Making Güeras: Selling white identities on late-night Mexican television

Posted in Anthropology, Articles, Caribbean/Latin America, Communications/Media Studies, Literary/Artistic Criticism, Media Archive, Mexico on 2012-02-02 22:39Z by Steven

Making Güeras: Selling white identities on late-night Mexican television

Gender, Place and Culture
Volume 12, Number 1 (March 2005)
pages 71–93
DOI: 10.1080/09663690500082984

Jamie Winders, Associate Professor of Geography
Syracuse University, Syracuse, New York

John Paul Jones III, Professor of Geography and Development
University of Arizona, Tucson

Michael James Higgins (1946-2011), Professor Emeritus of Anthropology
University of Northern Colorado

This article examines discourses of whiteness and color in Mexico through a discussion of White Secret, a widely available skin-lightening cosmetic product. In an analysis of a televised infomercial advertising the product, we examine contextualizations of whiteness in Mexico, as figured through the product’s representations of light-skinned female bodies and advanced cosmetic technology. We consider the ways that White Secret can speak to broader conceptualizations of whiteness and identity and, furthermore, argue that such an engagement points to the need to interrogate the geographical and epistemological limits of current understandings of whiteness based in Anglo-American and Latin-American contexts.

‘la güera’: fair-skinned. Born with the features of my Chicana mother, but the skin of my Anglo father, I had it made. No one ever quite told me this (that light was right), but I knew that being light was something valued in my family. (Moraga, 1981, p. 28)

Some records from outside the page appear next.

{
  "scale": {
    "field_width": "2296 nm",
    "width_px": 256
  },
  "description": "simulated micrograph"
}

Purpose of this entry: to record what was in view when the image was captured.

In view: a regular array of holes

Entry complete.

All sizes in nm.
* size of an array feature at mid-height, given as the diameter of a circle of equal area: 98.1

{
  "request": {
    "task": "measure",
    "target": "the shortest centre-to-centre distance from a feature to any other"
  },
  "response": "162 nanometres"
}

These lines from Cherrie Moraga’s 1979 essay, ‘La Güera’, succinctly describe the chromatic privilege into which she was born. With her mother’s Chicana features but her father’s white skin, Moraga, in her words, ‘had it made’. The only güera in her family, she could escape the correlation between being Chicana and being ‘less’ (p. 28), a connection that haunted her mother and other family members. Although her essay goes on to chart her denial of ‘the voice of [her] brown mother’ (1981, p. 31) and her struggles to grasp the specificities of various forms of sexual and racial oppression, Moraga’s initial discussion of an upbringing that ‘attempted to bleach me of what color I did have’ (1981, p. 28) captures several processes that we analyze in this article. As Moraga quipped, she was ‘“anglicized” ’; the more effectively we could pass in the white world, the better guaranteed our future’ (ibid.).

This article analyzes one contemporary path to that ‘white world’ as it operates within the context of Mexico. We examine discourses of whiteness and coloration through an analysis of ‘White Secret’, a cosmetic product marketed across Mexico that explicitly guarantees lighter skin and implicitly offers the lifestyle associated with such a chromatic change1. Historian Kathy Peiss (2002) has recently charted the ways that US cosmetics companies have relied upon and reinforced connections between healthy bodies, ‘made-up’ (female, white) faces and modernity, in efforts to market their products globally and create international mass markets. In this article, we trace similar links between bodies, race, cosmetic products and modernity, as we raise questions about whiteness and identity in Mexico, processes neatly packaged within a 30-minute, late-night infomercial peddling a skin-care solution that can produce in two weeks a white skin tone which previously required generations of racial miscegenation.

To think through how this skin-lightening product and its marketing strategies become legible and convincing within Mexico, we draw from a number of literatures that together help unpack the secrets of White Secret and the desire for white skin on which it depends. As Moraga’s autobiographical reflections and Peiss’s documenting of ‘American cosmetics abroad’ both make evident, in many contexts, ‘light’ was—and, we would add, still is—seen as ‘right’. White Secret is located squarely within this framing, as it explicitly promises white(r) skin and implicitly offers the improved socio-economic position of white privilege. As we subsequently suggest, what remains ‘secret’ in White Secret is why Mexican women want to move away from that ‘brown body’ of which Moraga wrote—a desire for lighter skin that signals the traces of a colonial past and present in Mexico. Postcolonial studies, driven ‘to invert, expose, transcend or deconstruct knowledges and practices associated with colonialism’ (Sidaway, 2000, p. 592), provide one particularly useful means of prising open these silences around questions of bodies, race and desire, as White Secret, as both product and text, resonates with many practices linked to colonialism and its deployment of racialized discourses. Postcolonial studies, in conjunction with whiteness studies and examinations of race and ethnicity in Latin America, create a useful theoretical framework through which to engage White Secret. It is to this White Secret that we now turn…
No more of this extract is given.